Head coach Dennis Allen has no such excuse unless he is simply committed to the man he hired. And for at least one more game, that is Knapp.
Allen's coaching roots are on defense, and through 15 games this season, he has shown no aptitude for offense. What may be more troubling is his game management and comfort with outdated guidelines.
With 5:24 left and the Raiders trailing 14-6, Oakland faced fourth and four from the Carolina 24. If Allen is playing to win, as I believe, he knows he needs a touchdown and a two-point conversion to tie. A field goal, a defensive stop and a touchdown would yield a lead.

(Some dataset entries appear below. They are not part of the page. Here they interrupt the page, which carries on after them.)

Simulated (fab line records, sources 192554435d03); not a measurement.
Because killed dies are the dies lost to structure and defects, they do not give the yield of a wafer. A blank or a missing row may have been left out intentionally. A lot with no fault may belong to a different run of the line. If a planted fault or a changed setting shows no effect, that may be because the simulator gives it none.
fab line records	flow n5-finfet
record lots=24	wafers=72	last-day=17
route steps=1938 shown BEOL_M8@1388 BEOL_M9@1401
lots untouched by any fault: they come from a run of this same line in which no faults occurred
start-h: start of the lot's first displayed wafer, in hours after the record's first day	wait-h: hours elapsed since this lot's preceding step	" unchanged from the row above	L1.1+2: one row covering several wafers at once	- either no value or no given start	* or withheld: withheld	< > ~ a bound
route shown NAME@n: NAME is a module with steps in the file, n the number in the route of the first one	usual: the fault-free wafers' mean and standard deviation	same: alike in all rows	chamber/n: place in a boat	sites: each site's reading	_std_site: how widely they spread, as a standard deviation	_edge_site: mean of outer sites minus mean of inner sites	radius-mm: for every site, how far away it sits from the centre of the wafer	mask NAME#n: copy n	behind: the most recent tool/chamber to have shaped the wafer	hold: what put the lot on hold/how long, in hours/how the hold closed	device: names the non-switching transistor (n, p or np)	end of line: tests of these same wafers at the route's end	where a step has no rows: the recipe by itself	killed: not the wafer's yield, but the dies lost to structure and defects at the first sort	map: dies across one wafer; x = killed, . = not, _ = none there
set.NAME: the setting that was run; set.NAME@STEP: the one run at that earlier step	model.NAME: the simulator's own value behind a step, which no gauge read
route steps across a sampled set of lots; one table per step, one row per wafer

Rather than summon his most reliable scorer, kicker Sebastian Janikowski, for a 41-yard field-goal attempt and allow plenty of time to find a touchdown, Allen opted for Knapp and the backup quarterback. The play failed. Leinart's pass was deflected, essentially ending the game.
When Oakland got the ball back, the deficit had grown to 11. Carolina coach Ron Rivera, whose job is said to be in jeopardy, made the semi-bold choice of turning to his kicker and was rewarded with a clinching 51-yard field goal.
This is the second time in four games that Allen, at a crucial point, puzzlingly placed higher value on the playbook than the clock. He made a similar ill-fated decision in the Dec. 2 loss to Cleveland.
There was a time when this was the typical late-game call. But somewhere along the way, minds opened up, and some coaches realized that negotiating the clock can be more important than trusting your offensive coordinator and quarterback to concoct something marvelous.